Re: One Question About PCIe BUS Config Type with pcie_bus_safe or pcie_bus_perf On NVMe Device

Bjorn Helgaas <helgaas@xxxxxxxxxx> · Wed, 24 Jan 2018 12:01:18 -0600

On Tue, Jan 23, 2018 at 11:50:30PM +0000, Radjendirane Codandaramane wrote:
> Hi Bjorne,

s/Bjorne/Bjorn/

Also, the convention on Linux mailing lists is to use interleaved
reply style [1] because it makes it easier to follow the conversation.

> Ceiling the MRRS to the MPS value in order to guarantee the
> interoperability in pcie_bus_perf mode does not make sense.

I disagree with this part.  The Linux pcie_bus_perf mode isn't my
favorite approach, but given the assumptions it makes, it does make
sense.  I laid out the explanation in [2]; if you disagree with
something there, please be specific about what's wrong.

> A device can make a memrd request according to the MRRS setting
> (which can be higher than its MPS), but the completer has to respect
> the MPS and send completions accordingly. As an example, system can
> configure MPS=128B and MRRS=4K, where an endpoint can a make 4K
> MemRd request, but the completer has to send completions as 128B
> TLPs, by respecting the MPS setting. MRRS does not force a device to
> use higher MPS value than it is configured to.

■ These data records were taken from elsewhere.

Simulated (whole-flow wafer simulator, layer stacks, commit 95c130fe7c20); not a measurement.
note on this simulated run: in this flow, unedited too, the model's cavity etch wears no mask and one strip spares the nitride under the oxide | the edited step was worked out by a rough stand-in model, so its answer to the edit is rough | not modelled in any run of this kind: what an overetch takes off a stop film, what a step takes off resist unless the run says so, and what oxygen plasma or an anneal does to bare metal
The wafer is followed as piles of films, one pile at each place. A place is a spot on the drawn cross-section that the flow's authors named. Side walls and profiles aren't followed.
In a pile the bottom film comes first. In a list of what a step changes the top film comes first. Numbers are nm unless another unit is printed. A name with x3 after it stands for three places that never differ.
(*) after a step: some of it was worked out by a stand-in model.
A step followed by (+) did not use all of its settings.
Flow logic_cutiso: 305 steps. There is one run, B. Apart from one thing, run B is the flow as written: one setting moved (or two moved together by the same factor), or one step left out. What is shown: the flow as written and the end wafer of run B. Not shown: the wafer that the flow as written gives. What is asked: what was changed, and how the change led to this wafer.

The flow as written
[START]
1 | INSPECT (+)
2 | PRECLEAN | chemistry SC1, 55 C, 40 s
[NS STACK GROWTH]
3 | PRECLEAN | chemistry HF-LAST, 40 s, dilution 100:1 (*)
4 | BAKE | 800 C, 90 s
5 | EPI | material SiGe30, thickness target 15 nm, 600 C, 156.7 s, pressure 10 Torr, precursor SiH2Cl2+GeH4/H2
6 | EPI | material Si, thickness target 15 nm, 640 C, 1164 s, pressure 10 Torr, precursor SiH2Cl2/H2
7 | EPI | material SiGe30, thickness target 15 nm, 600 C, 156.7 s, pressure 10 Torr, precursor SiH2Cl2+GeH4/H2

This part is certainly true.  I used a very similar example in [2]:

  Consider the case where a function has MPS=256 and MRRS=1024: if the
  function generates a 1024-byte read request, it should receive 4
  completions, each with a 256-byte data payload.

> Another factor that need to be considered for storage devices is
> that support of T10 Protection Information (DIF). For every 512B or
> 4KB, a 8B PI is computed and inserted or verified, which require the
> 512B of data to arrive in sequence. 

MPS and MRRS are parts of the PCIe TLP protocol.  I'm not aware of any
connection between the PCIe protocol and the T10 Protection
Information/DIF stuff.  I assume the T10/DIF stuff is content being
carried by PCIe, and PCIe doesn't care at all about the content it
carries.  Can you clarify what the connection is here?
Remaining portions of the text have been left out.